Digital transformation: the answer to the challenges the education sector is facing?

Posted on 26th February 2020

classroom

Written by Robert Pickles, Head of Corporate & Government Affairs, Canon UK

Across many different industries, digital transformation is revolutionising the workplace of today. Cloud computing, data analytics, smart devices, automation and other innovations are helping professionals get their work done more efficiently, alleviating the burden of repetitive administrative tasks and enabling them to focus on more valuable activities. Yet the education sector remains far behind the curve.

While some UK schools are taking steps to embrace new technology, from virtual classrooms to digital assignments, such changes only scratch the surface of what’s possible. To ensure the UK’s education system remains competitive, and to ease teachers’ growing workload, there’s a pressing need for schools to embrace a deeper digital transformation. For example, rebuilding processes and working practices for a more efficient, engaging environment – for both students and for staff.
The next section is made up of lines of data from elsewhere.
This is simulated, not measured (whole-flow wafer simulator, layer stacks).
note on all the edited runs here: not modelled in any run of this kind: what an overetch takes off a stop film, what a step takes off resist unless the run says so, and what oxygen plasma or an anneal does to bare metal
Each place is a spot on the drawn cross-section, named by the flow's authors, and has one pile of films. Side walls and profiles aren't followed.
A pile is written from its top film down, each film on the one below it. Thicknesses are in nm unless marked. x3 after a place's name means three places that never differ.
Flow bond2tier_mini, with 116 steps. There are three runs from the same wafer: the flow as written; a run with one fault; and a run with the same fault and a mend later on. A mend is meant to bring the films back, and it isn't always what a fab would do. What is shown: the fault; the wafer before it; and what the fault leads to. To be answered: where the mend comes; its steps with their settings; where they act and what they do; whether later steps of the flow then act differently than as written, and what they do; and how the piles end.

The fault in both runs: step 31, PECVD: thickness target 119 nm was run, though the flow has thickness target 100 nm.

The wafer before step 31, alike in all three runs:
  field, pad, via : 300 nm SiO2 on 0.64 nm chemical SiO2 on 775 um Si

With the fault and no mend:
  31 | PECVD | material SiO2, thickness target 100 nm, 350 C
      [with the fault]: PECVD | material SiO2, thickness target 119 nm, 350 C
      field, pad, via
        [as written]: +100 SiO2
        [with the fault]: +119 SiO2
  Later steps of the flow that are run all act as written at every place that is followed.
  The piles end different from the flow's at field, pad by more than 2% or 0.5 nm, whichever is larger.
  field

Below, I will explore some key steps that schools and other organisations in the education sector could take to embrace a comprehensive digital transformation:

Modernising the underlying technology

First, it’s important to ensure the existing technical infrastructure of schools can support new and increasingly sophisticated digital processes. Cloud computing can provide cost-efficient compute resources, as well as superior flexibility and agility to incorporate new services and capabilities.

Furthermore, cloud-based services such as ‘Moodle Cloud’ enable remote access to educational resources, so students can benefit from the technology they use in the classroom when studying on their own devices at home.

Making use of the data

Schools have handled student data for years. With the recent introduction of GDPR, the education sector needs comprehensive oversight of how sensitive data is stored and processed.

Data is also a valuable resource. Schools can apply more advanced tools to their data in order to streamline planning and decision-making processes. For example, it could be possible to create alerts that flag when a student’s grades dramatically drop, informing staff that they may need additional pastoral support or attention.

Consolidating the underlying data infrastructure, eliminating information siloes and using cloud-based data management will be essential to address compliance concerns, and to provide the foundation for useful analytics-based tools.

Embracing automation

A comprehensive data-management infrastructure also paves the way for automation frameworks that can take away the burden of repetitive tasks such as information distribution, student communications and evaluation.

Automating such tasks will help teachers gain a greater oversight into student performance at scale, while also saving them time and allowing them to work on more important tasks, such as creating new, interactive learning experiences.

Utilising smartphones

The education IT architecture of the future should be built around new technologies, and ensure their potential is explored in schools and educational institutions.

Allowing smartphone use in class (and adapting infrastructure and resources to support it) will enable students to access a broad range of educational resources while at school. Students could also use smartphones to record their own videos and capture specific moments during school and university lectures.

Digital direction

Digital transformation is essential to ensure the education sector is ready for the future, and classrooms should be as digitally mature as the workplaces students will soon enter.

The technology for digital educational experiences is already there: the ed-tech industry is predicted to be worth £129bn by the end of 2020.

To prepare for the classrooms of the future, schools could make sure their underlying infrastructure and processes, from data and compute resources to rules around device use, are ready to adapt to a digitally driven world.